Air that cycles through your HVAC system goes through a filter. But the air that enters through cracks in your ducts has not been purified. Properly insulating your ducts can improve indoor air quality by limiting these pollutants from entering your ductwork.
Did you know that everyday gas appliances like water heaters and furnaces release combustion gasses through their ventilation systems during operation?
Poor or uninsulated ductwork can cause backdrafting, where these gasses are circulated back into your living space rather than outside. A major safety concern for you and your family.
What Should You Use to Insulate Your Ducts?
Just like insulating other areas of your home, several materials can be used for ducts. So which one is best? It depends on your budget and needs, but here are some of the most popular choices.
Before we dive into the types of insulation, it’s valuable to know how each is rated.
All insulation is rated with an R-Value. The R-Value for insulation measures how much resistance the insulation has against heat flow. The higher the R-Value, the better the material is at insulating.
Fibreglass insulation can be used to insulate multiple areas of your home, including ductwork.
Fibreglass has lower thermal resistance, making it a top choice for insulating against heat loss here in Alberta. It has an R-value of approximately 3.7 per square inch.
But before installation, check your ductwork for any large leaks. Excess condensation will allow mould and mildew to grow, ruining the integrity of the fibreglass and causing a health hazard.
Cellulose is a type of spray foam insulation. Most commonly used to insulate ductwork and other areas within attics.
A more dense option, cellulose has an R-Value of 3.5 per square inch.
Cellulose and other forms of spray foam insulation should be installed by a professional.
Like fibreglass, mineral fibre insulation is readily available at all home improvement stores, making it an easy choice for insulating your ducts.
Mineral fibre has an R-Value of 2.8-3.7 depending on the amount used.
Because it is a thicker material, it’s also great for sound reduction, masking those pesky pops and bangs we talked about earlier.
DIY Duct Insulation
Now that you’ve got the run-down on HVAC duct insulation, you’re ready for your next home improvement project. Here’s a step-by-step guide for insulating your ductwork using fibreglass insulation. Fibreglass is readily available, easy to work with, and cost-effective. Let’s get started!
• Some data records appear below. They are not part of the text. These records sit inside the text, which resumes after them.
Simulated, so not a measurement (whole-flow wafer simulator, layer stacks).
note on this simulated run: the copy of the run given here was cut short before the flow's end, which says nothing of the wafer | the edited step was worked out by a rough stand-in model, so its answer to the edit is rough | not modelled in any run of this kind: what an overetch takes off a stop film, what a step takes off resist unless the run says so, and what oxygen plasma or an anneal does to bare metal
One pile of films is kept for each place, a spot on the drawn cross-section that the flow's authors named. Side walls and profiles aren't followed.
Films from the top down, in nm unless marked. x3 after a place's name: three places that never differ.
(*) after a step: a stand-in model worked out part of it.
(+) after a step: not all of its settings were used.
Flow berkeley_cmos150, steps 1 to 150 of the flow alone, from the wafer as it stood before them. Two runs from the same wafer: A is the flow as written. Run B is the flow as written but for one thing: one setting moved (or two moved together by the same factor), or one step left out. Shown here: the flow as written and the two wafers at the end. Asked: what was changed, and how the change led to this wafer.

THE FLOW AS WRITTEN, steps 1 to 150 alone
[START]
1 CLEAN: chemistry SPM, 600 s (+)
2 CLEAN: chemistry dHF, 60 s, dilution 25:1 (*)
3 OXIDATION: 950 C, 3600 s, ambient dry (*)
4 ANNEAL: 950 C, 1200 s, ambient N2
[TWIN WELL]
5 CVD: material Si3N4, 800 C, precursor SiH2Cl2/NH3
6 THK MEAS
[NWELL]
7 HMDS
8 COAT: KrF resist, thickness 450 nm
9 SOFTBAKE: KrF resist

Step 1: Seal Holes in Your Ducts
Check your ductwork for holes, cracks and kinks. Repair any holes with mastic sealant or foil-backed tape. This type of tape is found at home improvement stores and is recommended because it’s awesome at reflecting heat.
Contrary to its name, duct tape is not recommended because its fibre backing will degrade over time. Mastic sealant is also found at most box stores and is a liquid that can be easily painted on.
Step 2: Measure & Cut Your Insulation
Wrap your ducts with your fibreglass insulation. Start by measuring the circumference of your ducts and measuring your insulation to match the width. Most fibreglass rolls come in 5 feet lengths for easy installation.
Cut the insulation using a utility knife.
Step 3: Wrap & Tape Duct Insulation
Wrap the insulation around the duct and hold it together with your foil-backed tape. Repeat this process for all the ductwork in your home.
Up against a wall or find yourself in a tight corner? Simply wrap smaller areas of your ductwork for individual wrapping.
Let the Pros Insulate Your Ducts
We’re not all natural-born wrappers. So if the job seems daunting, just call the HVAC specialists at Action Furnace. Our experts can clean, service, and insulate your ducts so that your air supply is fresh and toasty!
Having your ducts cleaned annually is always a good idea, and our team can insulate your ductwork the next time they service your home’s airways.
If you notice energy bills rising in the winter, insulating your ducts is part of the solution for better energy efficiency. Whether you do it yourself or call for some help, insulate your ducts for better HVAC performance.